FOOTNOTE:
[4] Since the publication of the Independent article the author’s attention has been called to an address entitled “The New Feudalism,” delivered by Mr. Benjamin A. Richmond, of Cumberland, Md., before the Maryland Bar Association in July, 1898. The author had never seen or heard of this address. It is written from a legal standpoint, and both the matter and the treatment are widely different from the matter and manner of the Independent article. But whatever the differences, the same general idea is to be found in both papers, and it is only just that acknowledgment should be made of Mr. Richmond’s priority.
CHAPTER V
Our Makers of Law
The dual responsibility which our lawmakers and judges bear, on the one hand to the people, and on the other to the Big Men, produces a chaos of conflicting laws and decisions. For the chartering of business corporations we have the “Delaware theory,” which seems to be to give the applicant whatever he asks for; the “New Jersey theory,” which is a slight modification of the former; and the “Massachusetts theory,” which reserves to the State a certain measure of supervision and control. For the fixing of employers’ liability for injuries to workmen we have a wide range of precedents, from States which hold to the common-law doctrine that practically frees the employer from blame, to those which fix a liability in somewhat definite terms. Factory legislation, regulations for the public health, the determination of a legal workday, the restraining of corporate aggressiveness—these and a score of like questions are variously passed upon or deliberately avoided in the several States. Judicial decisions, too, present a spectacle of the widest diversity.
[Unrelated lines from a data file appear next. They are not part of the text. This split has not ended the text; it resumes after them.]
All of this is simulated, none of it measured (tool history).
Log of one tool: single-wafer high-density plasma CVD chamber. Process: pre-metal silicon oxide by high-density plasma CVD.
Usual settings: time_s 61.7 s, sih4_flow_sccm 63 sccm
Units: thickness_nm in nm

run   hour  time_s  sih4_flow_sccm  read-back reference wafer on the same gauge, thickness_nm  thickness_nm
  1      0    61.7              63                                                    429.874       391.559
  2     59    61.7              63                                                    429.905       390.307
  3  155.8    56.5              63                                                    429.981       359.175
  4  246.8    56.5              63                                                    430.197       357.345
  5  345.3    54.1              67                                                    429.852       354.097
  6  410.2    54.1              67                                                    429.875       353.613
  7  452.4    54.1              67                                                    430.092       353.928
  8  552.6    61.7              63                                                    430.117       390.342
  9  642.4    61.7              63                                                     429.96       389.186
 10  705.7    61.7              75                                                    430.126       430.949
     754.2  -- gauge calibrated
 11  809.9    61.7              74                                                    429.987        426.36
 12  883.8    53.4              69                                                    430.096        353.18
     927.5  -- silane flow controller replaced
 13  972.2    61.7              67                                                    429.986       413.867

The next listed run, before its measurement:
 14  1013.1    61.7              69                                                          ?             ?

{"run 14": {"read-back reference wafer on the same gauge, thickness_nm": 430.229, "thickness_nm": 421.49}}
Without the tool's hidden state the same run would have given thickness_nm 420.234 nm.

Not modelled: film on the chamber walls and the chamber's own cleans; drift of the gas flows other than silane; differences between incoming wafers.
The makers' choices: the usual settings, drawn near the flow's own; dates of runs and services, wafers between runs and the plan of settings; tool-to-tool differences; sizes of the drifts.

Nevertheless this chaos shows signs of a gradual reduction to order. The insistent challenge, “Under which king, Bezonian, speak or die!” which perpetually assails all of our legislative and judicial functionaries, sooner or later forces a decision, and naturally it is the stronger rival that wins. How effective is this challenge, how strong is the pressure, Mr. John Jay Chapman has strikingly shown in his “Causes and Consequences,” and the instances that crop out from time to time, like that of the recent tampering with the Supreme Court of Missouri, reveal only a needless confirmation of a known truth. Legislation in behalf of the general welfare and of the industrially dependent classes becomes less frequent and more guarded; and judicial decisions in matters that involve class antagonisms are more frequently given to the dominant class.